Deshaun Watson wants out of Houston, and many teams are working up trade offers for the young quarterback. Watson is 25 years old and a three-time pro bowler in the four seasons that he has played. He has an overall record of 28-25 as a quarterback, with half of those losses coming from last season. 

Last year, Watson had one of his best statistical seasons despite many obstacles in his way. Some examples of the hardships he faced: 27th ranked defense, sacked 49 times (3rd amongst quarterbacks), and playing without his best receiver (Deandre Hopkins) for the first time in his career. 

Yet, Watson led the league in passing yards with 4,823 yards, put up 33 touchdowns, seven interceptions, and a 70% completion percentage. Watson had the second-best passer rating behind Aaron Rodgers on the season. He also ran for 6.4 yards on a league leading 62 scrambles. 

What would it cost to get him?

To start, at least 2-3 first-round picks in future NFL drafts. The Texans also want/need young defensive players to support their poor defense and to cover Watson’s contract. That means possibly giving up guys like Kyle Fuller, Roquan Smith, Bilal Nichols, etc. 

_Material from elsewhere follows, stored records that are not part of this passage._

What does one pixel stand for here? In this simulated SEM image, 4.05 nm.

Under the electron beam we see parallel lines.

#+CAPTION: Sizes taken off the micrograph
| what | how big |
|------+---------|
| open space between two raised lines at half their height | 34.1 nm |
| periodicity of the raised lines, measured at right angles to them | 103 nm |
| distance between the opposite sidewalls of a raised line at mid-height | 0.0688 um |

Should the Bears go after him? 

Absolutely. The front office is likely to be aggressive for Watson to save their jobs too. Nagy and Pace are on the fringe of being cleared out, so they will do what they can to get him, especially since they passed on him in the 2017 NFL draft. 

Derek Carr

Derek Carr, 29, has a 47-63 record as a quarterback in his seven seasons with the Raiders. 

Last season, Carr bounced back after having thrown just 40 total touchdowns in the past two seasons combined. Carr threw for 4,103 yards (11th), 27 touchdowns (11th), nine interceptions (19th), and a 67.4% completion percentage (10th). He was also second in game-winning drives (five of them) and 12th in completed air yards, showing his ability to throw deep.  

How does he fit with the Bears? Carr has averaged an 80% target rating in the past two seasons, one of the league’s best in that space. Plus, Carr is an excellent quarterback in the pocket and can work well out of the shotgun. He fits the Bears’ system of working from the pocket while being able to escape and throw on the run. 

The downside? Carr hardly works in play-action, which is something the Bears ran a lot last season. 

What would it cost to acquire him?

Carr’s trade rumors are just that, rumors. But, the Bears would most likely need to offer two first-rounders and defensive help. The Raiders have one of the worst defensive lines in the NFL. The Bears could offer up Bilal Nichols, Eddie Goldman, or Brent Urban.  

Should the Bears pursue Carr?

Yes, Carr is seriously underrated and his defense/coaching has caused him trouble for years. However, his play might not be able to get the Bears the deep playoff run the organization wants. The last and only time Carr made the playoffs wasin 2016, and they lost in the first round. Plus, Carr is 29 years old, so he will not be a long-term solution for the position. 

Jimmy Garropolo

Like Carr, Garropolo has speculated trade rumors. The 49ers seem to be one of the front-runners for acquiring Deshaun Watson for a trade, so Jimmy G might be on his way out. 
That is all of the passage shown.